Art by Madeline Duvall
With last week’s Pepperdine Graphic Media Town Hall, “Citizen Soldier,” on Thursday, March 8, it is only right that the Pepperdine Graphic staff focus on the important and often-overlooked presence and engagement of student veterans on campus. “Citizen Soldier” was an opportunity for dialogue regarding veterans’ affairs and for some of Pepperdine’s own veterans to share their stories of service and identity.
In American culture, the veteran is often placed into a specific role and prescribed a limited identity by which they are characterized by others: loyal patriots who fought for our freedom. And while that description is often true, people often forget the person behind the job and their unique identity when their role is all that is recognized.
To fully honor veterans and to make them feel wholly included at Pepperdine, it is vital that students take advantage of any opportunity to bridge the gap between veteran and non-veteran experiences and to create fellowship by sparking communication through interactions like those at the Town Hall.
Students might not realize that they have a veteran next to them in class working toward a degree. Pepperdine is home to roughly 377 veterans across all five schools, many of whom are enlisted personnel, according to gijobs.com.
As of 2016 only 13.3 percent of active duty personnel earned a bachelor’s degree and 8.3 percent achieved an advanced degree, according to research by the Department of Defense. Statistics show that 76.1 percent of active personnel at the time had only completed a GED.
Many soldiers find that joining the Armed Forces, and thus becoming eligible for veteran financial assistance, is the best way to obtain an education that may otherwise be financially unreachable. Additionally, as one must complete a college degree before being able to become an officer in the military, working toward a degree is also a viable way for enlisted personnel to move up the ranks in the Armed Forces. The differences between enlisted and commissioned ranks are significant and include large pay and status gaps. Enlisted personnel do not have the opportunities for success as officers, which is why many pursue a degree after their initial service.

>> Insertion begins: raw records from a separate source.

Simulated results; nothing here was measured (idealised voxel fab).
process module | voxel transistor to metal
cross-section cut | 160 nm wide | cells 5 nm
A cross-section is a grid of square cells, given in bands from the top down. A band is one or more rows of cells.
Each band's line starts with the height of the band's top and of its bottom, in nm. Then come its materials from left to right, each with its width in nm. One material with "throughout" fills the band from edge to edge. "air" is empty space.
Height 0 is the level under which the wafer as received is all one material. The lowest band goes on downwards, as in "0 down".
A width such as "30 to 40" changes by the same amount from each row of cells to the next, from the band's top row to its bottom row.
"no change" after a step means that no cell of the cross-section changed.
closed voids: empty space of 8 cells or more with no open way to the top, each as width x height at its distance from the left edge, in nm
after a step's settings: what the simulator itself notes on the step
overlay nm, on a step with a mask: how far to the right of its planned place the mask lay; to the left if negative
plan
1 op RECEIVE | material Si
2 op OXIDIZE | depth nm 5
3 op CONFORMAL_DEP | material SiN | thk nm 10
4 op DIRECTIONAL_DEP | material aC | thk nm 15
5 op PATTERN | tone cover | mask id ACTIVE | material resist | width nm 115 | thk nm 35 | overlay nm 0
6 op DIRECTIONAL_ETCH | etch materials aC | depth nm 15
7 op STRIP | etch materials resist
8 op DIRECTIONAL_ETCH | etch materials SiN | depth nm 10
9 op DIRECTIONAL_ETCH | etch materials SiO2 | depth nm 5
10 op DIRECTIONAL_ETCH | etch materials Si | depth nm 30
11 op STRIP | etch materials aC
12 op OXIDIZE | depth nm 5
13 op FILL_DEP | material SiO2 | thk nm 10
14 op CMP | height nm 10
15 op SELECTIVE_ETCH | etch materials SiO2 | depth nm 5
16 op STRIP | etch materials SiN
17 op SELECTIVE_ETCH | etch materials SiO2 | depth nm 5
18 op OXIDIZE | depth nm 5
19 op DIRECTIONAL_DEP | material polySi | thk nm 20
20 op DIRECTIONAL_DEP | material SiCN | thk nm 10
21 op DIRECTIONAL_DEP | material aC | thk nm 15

After serving four years in the United Armed Forces, veterans are entitled to a higher education paid for by the G.I. Bill. Initially passed in 1944, the G.I. Bill was updated in 2008 to include Chapter 33, also known as The Yellow Ribbon Program aspect of the Post-9/11 G.I. Bill, and now provides “enhanced educational benefits that cover more educational expenses,” according to the U.S. Department of Veterans Affairs. Despite the increased opportunities that the G.I. Bill provides, not all universities accept the G.I. Bill.
Pepperdine is nationally recognized as a “military-friendly” school, not only for extensive veteran-focused career and counseling support, but due to the University’s adoption of the Yellow Ribbon Program during President Andrew K. Benton’s tenure, according to gijobs.com and a 2012 article by the Pepperdine Graphic. The Yellow Ribbon program is a provision to the Post-9/11 GI Bill that allows universities to waive the majority of or all of a veteran’s tuition bills, so that they may pursue a degree regardless of financial limitations.
In addition to financial support, student veterans can also find a strong community on campus through the Student Veterans Organization (SVO) and the Pepperdine Committee on Student Veterans (PCSV). SVO is a student-led group that supports veterans and aids in the transition from service to civilian student life, according to Pepperdine’s official university website. The organization not only helps veterans understand their opportunities through Pepperdine-provided services and resources but also celebrates veteran achievements and fosters community and understanding between veteran and non-veteran students.
SVO worked in partnership with SGA to bring war hero and author of “Lone Survivor” Marcus Luttrell to Pepperdine in 2015 to speak as part of his national “Patriot Tour,” and strived to arrange veterans-focused events such as convocation in the past. PCSV, which was created in 2013, coordinates services for veterans and serves as a central point of contact for Pepperdine veterans and those looking to interact with them.
PCSV consists of 20 students, staff and faculty members from all five schools, including both veterans and non-veterans. Non-veteran students have the opportunity and are encouraged to reach out to either of these organizations to learn more about veterans on campus and how to support and communicate with them.
Though veterans have lived through different circumstances than the average student, and they deserve to be honored for their service and sacrifices, it is important to remember that they are still just Waves. They have chosen to be a part of the Pepperdine community just as every other student has. The best way to understand the experiences of a veteran is to talk to them. Reach out and make a connection.
Remember, the veteran speaking is more than a soldier; they have their own story that they might be willing to share. Don’t assume who they are and what they have been through before they explain — what they share may be surprising.